We recently moved from surburbia to what we lovingly refer to as "our little farm." 2 flat, unrestricted acres...our dream! We are ignoring that the house is old and needs lots and lots of work and the never ending maintenance of upkeeping the place.
Well, we moved in and quickly acquired: 2 rabbits, 6 chickens, 2 goats, one pot bellied pig and 2 kittens. Here is where the story of our little farming bliss gets complicated. 4 of the chickens were about the same size; small little balls of fluff. I insisted that I just had to have a silkie chick. I love silkies, with their funny little mohawks and fluffy feet. They remind me of little punk clowns. The problem started when I saw the silkies for sale. There were various sizes and I thought for sure that the smallest chicks were the closest in size to our older chicks at home. I was very, very wrong. They were only about half the size of the older chicks. From past chicken ownership, I knew that the bigger chicks would peck the little chicks until they died so the chicks had to be separated. Now we had 2 sets of various sized chickens to clean up after until they were all old enough to live together peacefully.
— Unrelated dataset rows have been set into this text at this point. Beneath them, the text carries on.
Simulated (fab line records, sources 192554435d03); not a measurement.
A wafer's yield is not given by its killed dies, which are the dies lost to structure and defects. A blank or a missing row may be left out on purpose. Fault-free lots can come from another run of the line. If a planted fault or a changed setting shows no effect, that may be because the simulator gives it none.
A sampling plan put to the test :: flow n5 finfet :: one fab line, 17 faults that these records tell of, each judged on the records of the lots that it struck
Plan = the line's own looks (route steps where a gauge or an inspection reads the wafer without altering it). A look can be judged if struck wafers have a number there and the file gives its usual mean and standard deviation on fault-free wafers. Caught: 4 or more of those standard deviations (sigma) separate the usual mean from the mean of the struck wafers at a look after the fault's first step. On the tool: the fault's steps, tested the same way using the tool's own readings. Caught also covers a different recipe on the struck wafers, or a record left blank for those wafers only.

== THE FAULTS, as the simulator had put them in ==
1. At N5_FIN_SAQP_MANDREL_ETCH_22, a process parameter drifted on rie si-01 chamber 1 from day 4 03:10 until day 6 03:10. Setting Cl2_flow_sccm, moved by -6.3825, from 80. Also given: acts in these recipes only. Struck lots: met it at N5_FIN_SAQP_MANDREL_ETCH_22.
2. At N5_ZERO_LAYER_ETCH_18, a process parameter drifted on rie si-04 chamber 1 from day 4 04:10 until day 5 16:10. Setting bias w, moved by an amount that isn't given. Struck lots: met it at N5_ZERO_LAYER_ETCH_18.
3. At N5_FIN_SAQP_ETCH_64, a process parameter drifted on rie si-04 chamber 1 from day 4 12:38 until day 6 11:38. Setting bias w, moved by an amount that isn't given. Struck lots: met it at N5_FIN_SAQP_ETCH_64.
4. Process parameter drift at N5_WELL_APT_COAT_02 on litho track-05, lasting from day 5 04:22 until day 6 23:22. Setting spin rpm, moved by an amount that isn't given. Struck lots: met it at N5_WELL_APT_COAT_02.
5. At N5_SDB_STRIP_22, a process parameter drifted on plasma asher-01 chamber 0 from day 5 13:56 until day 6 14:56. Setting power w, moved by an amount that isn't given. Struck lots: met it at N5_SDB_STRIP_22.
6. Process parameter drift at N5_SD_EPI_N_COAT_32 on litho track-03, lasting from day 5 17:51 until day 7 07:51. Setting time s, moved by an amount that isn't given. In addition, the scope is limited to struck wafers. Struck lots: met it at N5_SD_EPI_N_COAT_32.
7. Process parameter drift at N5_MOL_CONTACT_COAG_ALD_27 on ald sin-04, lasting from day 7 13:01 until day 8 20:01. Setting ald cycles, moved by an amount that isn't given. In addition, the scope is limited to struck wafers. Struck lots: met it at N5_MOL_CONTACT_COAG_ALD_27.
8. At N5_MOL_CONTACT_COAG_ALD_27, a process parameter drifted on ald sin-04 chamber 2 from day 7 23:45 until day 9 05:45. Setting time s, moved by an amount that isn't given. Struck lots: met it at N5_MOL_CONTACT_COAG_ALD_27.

No problem. Then one of the silkies died. Not wanting the remaining silkie to be left all alone, I tried unsuccessfully to get it a little friend it's same size. There weren't any little silkies left to be bought. I tried to find more little chicks its same size but again, no one had little chicks. So poor little silkie was left alone.
One of my husband's co-workers heard about our silkie plight and decided to help us out. He hatched us a duck and proudly gave it to my husband along with a chicken about the same size as our silkie. Great! Now silkie chick has a friend. The new problem is the 3 day old duck with no buddy. My search for baby ducklings came up empty handed.
We tried putting the silkie with the new duck and the new chicken. Silkie is a bully and wouldn't stop pecking duckling. Duckling would hide under new chick like new chick was its mother. It was very sad to watch since new chick wasn't much bigger than duckling but tried its hardest to protect duckling. Well, since silkie seems to be strong enough to bully two roomates we thought she could hold her own with the older chicks. Perfect solution! Silkie could now live outside in the coop with the older teenage chickens while new chick and duckling live together inside. We were wrong, the teenage chickens were very very mean to silkie.
New solution, silkie and new chick live together peacefully but duckling is alone. The duckling does not like being alone and frequently lets us know by her loud peeping and flapping around her box. So today, I bought another duck. It is twice as big as duckling but the expert duck lady at the duck selling store assured me that since they are both still young that the bigger duck will not kill duckling. I have yet to put them together because my husband will not be a happy man if the duckling is killed. Stay tuned for the ever evolving duck tale:
to recap:
4 chicks, 2 silkies
1 silkie died, 1 silkie left
1 silkie is too small to be left with 4 big chicks
Add 1 more chick and 1 duckling
Now we have 3 teenage chicks outside, 2 pre-teen chicks inside and 1 lonely duckling
Add 1 teenage duck and hope it does not kill lonely duckling
Not wanting any ducks, now I am the owner of 2 ducks and hoping that at least one of them will survive. I never knew raising something as simple as chickens and ducks could be so complicated!